I am trying to create a custom TransformPrimitive in Featuretools to calculate rolling statistics like the rolling sum or mean.
This article explains well how to go about such task using Pandas. It shows how to get things running when using the 'window' parameter to represent the number of observations used for calculating the statistic.
However, I intend to provide a string input to calculate an offset in days. Below line calculates correctly what I need, conceptually.
transactions.groupby('ID').rolling(window='10D', on='TransactionDate')[['Quantity','AmountPaid']].sum()
The TransformPrimitive looks as follows:
class RollingSum(TransformPrimitive):
"""Calculates the rolling sum.
Description:
Given a list of values, return the rolling sum.
"""
name = "rolling_sum"
input_types = [NaturalLanguage,NaturalLanguage]
return_type = Numeric
uses_full_entity = True
description_template = "the rolling sum of {}"

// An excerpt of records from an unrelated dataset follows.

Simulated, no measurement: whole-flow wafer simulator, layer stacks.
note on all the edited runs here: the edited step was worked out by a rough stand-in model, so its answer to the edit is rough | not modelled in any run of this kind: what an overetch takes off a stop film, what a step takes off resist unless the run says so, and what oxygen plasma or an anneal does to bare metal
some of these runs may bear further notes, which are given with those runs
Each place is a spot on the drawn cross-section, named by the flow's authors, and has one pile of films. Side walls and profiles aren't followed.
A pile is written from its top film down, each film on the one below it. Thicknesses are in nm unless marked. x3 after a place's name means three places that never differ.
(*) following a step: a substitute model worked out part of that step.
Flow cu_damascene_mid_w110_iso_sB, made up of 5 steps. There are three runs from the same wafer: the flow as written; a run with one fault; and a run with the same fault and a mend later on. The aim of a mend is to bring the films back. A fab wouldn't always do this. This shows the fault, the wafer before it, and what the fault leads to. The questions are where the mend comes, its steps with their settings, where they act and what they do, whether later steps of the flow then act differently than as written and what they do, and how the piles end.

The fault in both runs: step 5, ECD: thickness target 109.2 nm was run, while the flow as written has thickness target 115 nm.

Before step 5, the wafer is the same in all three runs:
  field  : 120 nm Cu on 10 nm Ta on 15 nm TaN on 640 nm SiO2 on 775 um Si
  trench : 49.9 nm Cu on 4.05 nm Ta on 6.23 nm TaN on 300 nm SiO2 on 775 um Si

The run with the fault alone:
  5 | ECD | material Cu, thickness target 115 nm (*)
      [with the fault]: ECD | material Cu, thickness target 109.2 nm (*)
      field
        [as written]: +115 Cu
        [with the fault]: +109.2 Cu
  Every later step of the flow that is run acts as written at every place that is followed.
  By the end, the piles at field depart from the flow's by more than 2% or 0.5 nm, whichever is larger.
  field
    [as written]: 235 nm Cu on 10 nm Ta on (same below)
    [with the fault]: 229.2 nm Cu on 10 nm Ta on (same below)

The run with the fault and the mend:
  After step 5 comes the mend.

def __init__(self, window=None, on=None):
self.window = window
self.on = on
def get_function(self):
def rolling_sum(values):
"""method is passed a pandas series"""
return values.rolling(window=self.window, on=self.on).sum()
return rolling_sum
I tried to pass the TransactionDate variable from the entityset:
features_defs = ft.dfs(
entityset=es,
max_depth=2,
target_entity='CUSTOMER',
agg_primitives=['sum'],
groupby_trans_primitives=[
RollingSum(window='10D', on=es['TRANSACTION']['TransactionDate'])
],
cutoff_time = label_times,
cutoff_time_in_index=False,
include_cutoff_time=False,
features_only=True
)
But without success. I am getting the Unused Primitive Warning:
Some specified primitives were not used during DFS: groupby_trans_primitives: ['rolling_sum'] This may be caused by a using a value of max_depth that is too small, not setting interesting values, or it may indicate no compatible variable types for the primitive were found in the data. warnings.warn(warning_msg, UnusedPrimitiveWarning)
Many thanks for your suggestions!